Musto’s attorneys filed an appeal with the U.S. Third Circuit Court asking that the ruling on physical competence be overturned and an indefinite continuance granted.
But on Wednesday, with no action from the appeals court and an order requiring Musto to enter the Butner facility Feb. 3, his attorneys went into high gear.
They filed paperwork arguing Caputo should grant a temporary stay, pushing the date with Butner to Feb. 24 so the appeal could unfold. Caputo denied the request later that day, pointing out admission to the facility was mandated by federal law once mental incompetence was ruled and calling the request “incongruous.”
On Thursday Musto’s attorneys appealed to the Third Circuit Court, asking for an emergency suspension of the order to report to Butner, arguing the very trip could kill Musto. Among the 184 pages filed was a footnote that cast a different light on the last minute dramatics.

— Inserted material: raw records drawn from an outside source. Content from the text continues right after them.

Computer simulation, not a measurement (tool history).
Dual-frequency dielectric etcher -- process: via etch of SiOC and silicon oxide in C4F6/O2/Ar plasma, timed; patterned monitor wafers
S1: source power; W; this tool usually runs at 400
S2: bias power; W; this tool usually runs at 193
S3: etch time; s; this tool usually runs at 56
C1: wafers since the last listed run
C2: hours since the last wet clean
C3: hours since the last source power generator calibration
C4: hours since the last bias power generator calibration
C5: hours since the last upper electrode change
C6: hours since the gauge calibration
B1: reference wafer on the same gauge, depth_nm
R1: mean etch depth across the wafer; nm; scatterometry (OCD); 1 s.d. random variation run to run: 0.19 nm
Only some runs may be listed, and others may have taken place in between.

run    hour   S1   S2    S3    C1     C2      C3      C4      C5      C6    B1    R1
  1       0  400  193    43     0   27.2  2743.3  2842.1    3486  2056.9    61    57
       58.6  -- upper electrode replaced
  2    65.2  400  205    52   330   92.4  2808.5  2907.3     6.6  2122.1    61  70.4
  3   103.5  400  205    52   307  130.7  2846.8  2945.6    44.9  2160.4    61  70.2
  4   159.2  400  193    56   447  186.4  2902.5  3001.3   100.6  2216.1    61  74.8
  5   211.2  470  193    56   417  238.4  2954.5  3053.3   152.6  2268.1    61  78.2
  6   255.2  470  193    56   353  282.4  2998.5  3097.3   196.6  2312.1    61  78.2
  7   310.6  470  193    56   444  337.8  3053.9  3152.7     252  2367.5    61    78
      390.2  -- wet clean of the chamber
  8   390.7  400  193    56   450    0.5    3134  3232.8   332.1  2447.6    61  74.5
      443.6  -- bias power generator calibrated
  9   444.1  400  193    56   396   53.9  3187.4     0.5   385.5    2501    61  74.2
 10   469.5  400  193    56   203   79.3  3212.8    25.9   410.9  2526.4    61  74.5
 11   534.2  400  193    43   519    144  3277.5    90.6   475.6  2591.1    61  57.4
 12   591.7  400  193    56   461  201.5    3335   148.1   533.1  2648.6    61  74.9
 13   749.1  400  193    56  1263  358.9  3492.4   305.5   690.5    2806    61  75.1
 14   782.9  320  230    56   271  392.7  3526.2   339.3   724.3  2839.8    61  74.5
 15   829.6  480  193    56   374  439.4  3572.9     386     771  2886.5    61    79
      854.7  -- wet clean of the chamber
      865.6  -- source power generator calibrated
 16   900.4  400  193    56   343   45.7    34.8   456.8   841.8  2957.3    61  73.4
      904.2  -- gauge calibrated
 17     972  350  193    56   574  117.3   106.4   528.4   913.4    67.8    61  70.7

Defense attorneys noted the request for a stay from Caputo was filed Jan. 28 and that “counsel should have filed the motion … sooner.” That admission was followed by an explanation:
“Co-counsel (Walter) Batty, who has major responsibility for drafting all the papers in this case, was not able to do any drafting from January 14 to January 22, 2014, because of computer malfunctions.”
Friday morning the government filed a 230-page response that boiled down to the same argument Caputo had made in denying the earlier request: Once ruled incompetent, the law unambiguously required commitment to a federal facility for up to four months evaluation.
Musto “must show that he has a strong argument that this aspect of the district court’s order was in error,” the government wrote. “Quite simply, he can’t.”
By 2:45 p.m. Friday it was settled with a terse order by the appeals court: “The foregoing Emergency Motion by Appellant to stay order committing him to the custody of the Attorney General is denied.”